Proxy realms and home_server_pool fallback not working

Mon Mar 7 09:22:36 CET 2016

On Mon, Mar 7, 2016 at 2:55 PM, Alan DeKok <aland at deployingradius.com>
wrote:

> On Mar 6, 2016, at 6:54 PM, Peter Lambrechtsen <peter at crypt.co.nz> wrote:
> > I'm looking to add more robustness into my proxy architecture and noticed
> > in the home_server_pool there is the option for "fallback = virtualrealm"
> > so if all home servers fail then a last resort home_server is used with
> > some config locally to always accept / reject customers based on the
> realm
> > they are coming from. I'm not using the status_check
>
>   Then you can do "status_check = request".  An Access-Accept or
> Access-Reject response will be accepted as an indication that the home
> server i alive.
>
> > as some of the
> > downstream clients don't support status-server, but I will look into that
> > to see if it makes a difference.
>
>   It should.
>
> > However for this situation I would expect
> > if you are using or not using Status server checks shouldn't have any
> > impact on how the fallback server works.
>
>   It does.  A lot.
>
>   The problem is that without Status-Server, FreeRADIUS has to *guess*
> when the home server is alive.  And the guess is usually wrong.  Because
> most guesses are wrong.
>

Yes, I have figured that out. I'm now pinging all our downstream radius
clients to see which respond to something sane when sent a Status, and then
turning on Status server for them.

> > In the proxy.conf I have configured:
> >
> > home_server ProxyDest {
> >        type = auth+acct
> >        ipaddr = 192.168.1.113
> >        port = 1812
> >        secret = password
> >        response_window = 1
> >        require_message_authenticator = no
> >        zombie_period = 5
> >        revive_interval = 10
>
>   That's really low.  After 10s, just mark the home server alive?
>
>   It should be 60s at the minimum.  Maybe 5min.
>

It was purely for testing as waiting around for 10 seconds is much better
than waiting around for 2 mins. Now with check_interval with status turned
on things are making more sense.

> > But the second and subsequent request I would expect to get proxied to
> the
> > local fallback virtual server as the home_server has been marked as
> zombie.
> > But that never seems to happen. It keeps on rejecting the requests and
> > fallback never seems to be used.
>
>   Hmm... I'll take a look.
>
> > If I configure a second home server in the pool.
> ...
> > Then the second server is failed over to when the first fails. Which is
> all
> > good if I wanted to use the type fail-over, but if I wanted to use
> > load-balance then I can't have my fallback server as a home server
> > otherwise a percentage of requests will always be local which isn't
> ideal.
>
>   Yes.  You can't do load-balance and fallback.
>
>   You *can* put something into Post-Proxy-Type Fail.  Which is probably
> what we should do.  And remove the fallback virtual server.
>

What could I do in Post-Proxy-Type? As I can't call the virtual server, and
Proxy-To-Realm doesn't proxy to a new destination nor does setting the
control to accept. There doesn't seem to be a way to turn a Reject from a
failed proxy request back into an Accept.

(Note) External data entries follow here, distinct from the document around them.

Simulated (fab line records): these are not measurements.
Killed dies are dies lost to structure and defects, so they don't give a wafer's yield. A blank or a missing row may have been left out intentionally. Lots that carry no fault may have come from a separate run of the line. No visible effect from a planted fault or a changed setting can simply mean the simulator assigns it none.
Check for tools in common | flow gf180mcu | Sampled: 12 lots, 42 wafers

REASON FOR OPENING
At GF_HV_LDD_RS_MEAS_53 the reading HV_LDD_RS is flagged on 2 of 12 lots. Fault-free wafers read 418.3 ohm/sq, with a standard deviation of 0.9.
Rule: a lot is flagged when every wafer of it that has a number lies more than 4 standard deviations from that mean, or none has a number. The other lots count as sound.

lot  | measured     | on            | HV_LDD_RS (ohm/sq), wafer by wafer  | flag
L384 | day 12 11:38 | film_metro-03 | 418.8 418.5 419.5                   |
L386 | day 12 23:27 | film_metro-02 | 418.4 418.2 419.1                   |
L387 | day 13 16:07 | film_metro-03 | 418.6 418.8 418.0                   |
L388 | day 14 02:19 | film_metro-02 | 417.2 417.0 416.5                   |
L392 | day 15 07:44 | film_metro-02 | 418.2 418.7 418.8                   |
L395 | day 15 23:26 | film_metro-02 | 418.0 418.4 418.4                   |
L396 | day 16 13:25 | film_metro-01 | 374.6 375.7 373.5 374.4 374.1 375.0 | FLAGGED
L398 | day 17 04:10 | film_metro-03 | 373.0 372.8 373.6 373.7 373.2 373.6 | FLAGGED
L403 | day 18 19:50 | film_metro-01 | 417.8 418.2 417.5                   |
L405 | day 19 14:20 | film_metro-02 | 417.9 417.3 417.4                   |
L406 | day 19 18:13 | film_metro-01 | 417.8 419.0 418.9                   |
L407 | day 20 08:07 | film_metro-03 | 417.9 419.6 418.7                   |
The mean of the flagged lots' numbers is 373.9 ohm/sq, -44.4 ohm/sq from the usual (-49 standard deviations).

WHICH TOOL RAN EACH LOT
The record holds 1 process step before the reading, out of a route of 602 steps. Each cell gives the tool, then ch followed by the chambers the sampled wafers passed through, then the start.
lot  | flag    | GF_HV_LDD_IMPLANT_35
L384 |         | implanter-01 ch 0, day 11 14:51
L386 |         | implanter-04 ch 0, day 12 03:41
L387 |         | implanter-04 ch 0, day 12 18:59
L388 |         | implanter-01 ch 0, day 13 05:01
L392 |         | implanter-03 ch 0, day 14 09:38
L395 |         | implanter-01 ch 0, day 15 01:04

(0) ERROR: Failing proxied request for user "peter", due to lack of any
response from home server 192.168.1.113 port 1812
(0) Clearing existing &reply: attributes
(0) Found Post-Proxy-Type Fail-Authentication
(0) # Executing group from file ./sites-enabled/default
(0)   Post-Proxy-Type Fail-Authentication {
(0)     policy accept {
(0)       update control {
(0)         &Response-Packet-Type = Access-Accept
(0)       } # update control = noop
(0)       [handled] = handled
(0)     } # policy accept = handled
(0)   } # Post-Proxy-Type Fail-Authentication = handled
(0) There was no response configured: rejecting request
(0) Using Post-Auth-Type Reject

>   This allows the same behaviour for all packets, and simplifies the proxy
> code.
>
> > The other interesting thing with the failover is I set the check_interval
> > to 10 seconds, or 30 seconds. But it only seems that the first client is
> > re-checked after 60 seconds and assumed to be back up.
>
>   Because you have revive_interval set.
>
> > Waking up in 0.2 seconds.
> > Marking home server 192.168.1.113 port 1812 alive again... we have no
> idea
> > if it really is alive or not.
>
>   And that message is printed only when you have revive_interval set.
>
>   The solution is to *not* set revive_interval.  And use Status-Server
> exclusively.
>

> > Waking up in 1.0 seconds.
> >
> > I would have thought that
> >
> >        zombie_period = 5
> >        revive_interval = 10
> >        check_interval = 10
> >
> > Would mean that the client would be re-checked in 10 seconds.
>
>   check_interval and revive_interval should be mutually exclusive.  It
> just doesn't make sense to both check that the home server is alive every
> 10s, and then *always* mark it as alive after 10s.
>
> > Am I mis-understanding how fallback is supposed to work?
>
>   A bit.
>
>   But the fallback virtual server should work.  Tho I'm inclined to remove
> it in 3.1, as it makes everything more complicated.
>

Thanks for all your help on this, the fail-over with the second server
being the virtual seems to work well, just means I am restricted to a
single server and can't use load-balance. But having this config would be
my ideal:

home_server_pool ProxyDestPool {
        type = load-balance
        home_server = ProxyDest1
        home_server = ProxyDest2
        home_server = ProxyDest3
        fallback = cacheuser
}

Where if all the home servers go awol I use the local virtual server
cacheuser.

Many thanks

Peter